In New Jersey, where the first Seeing Eye Dog School was founded, today is Seeing Eye Dog Day, a day to recognize and commemorate the contribution the Seeing Eye Dog program has made to giving "eyes" to the visually disabled.
According to a New Jersey state joint resolution, seeing eye dogs help blind persons achieve greater independence, dignity and self-confidence. These special animals are known for their intelligence, loyalty and gentle temperament.
The Seeing Eye, North America's pioneer guide dog school, was founded in 1929 by Dorothy Harrison Eustis; and it has matched over 11,000 specially bred and trained guide dogs with nearly 6,000 blind men and women in the United States, Puerto Rico and Canada.
The Seeing Eye moved to the Morristown area of New Jersey in 1931 and to its present Washington Valley campus in 1965.
For those reasons, Seeing Eye Dog Day has been aside to recognize the contributions of seeing eye dogs, the Seeing Eye organization and the other organizations which help blind persons.
What we can do, of course, is recognize the rights of the visually impaired and the dogs who guide them. By law, guide dogs must be allowed into public facilities just as much as would any person guiding a visually disabled person.

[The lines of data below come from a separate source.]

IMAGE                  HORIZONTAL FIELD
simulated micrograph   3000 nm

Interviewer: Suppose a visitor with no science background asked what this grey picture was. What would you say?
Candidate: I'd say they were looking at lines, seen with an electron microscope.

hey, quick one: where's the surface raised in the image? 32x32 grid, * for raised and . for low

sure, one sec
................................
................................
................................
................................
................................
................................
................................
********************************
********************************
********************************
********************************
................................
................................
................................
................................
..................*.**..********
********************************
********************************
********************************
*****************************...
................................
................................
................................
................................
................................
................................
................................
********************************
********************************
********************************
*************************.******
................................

Anyone who would dream of objecting to having a guide dog in a public facility should take pause and ask if a guide dog would make more or less noise than an infant or child.
Guide dogs are trained to be as well behaved and inconspicuous as possible, and often they are the only way the visually disabled can access public facilties.
For that reason, not only Seeing Eye Dog Day, but every day, we should remind ourselves the key role these intelligent animals play in giving the visually impaired independence.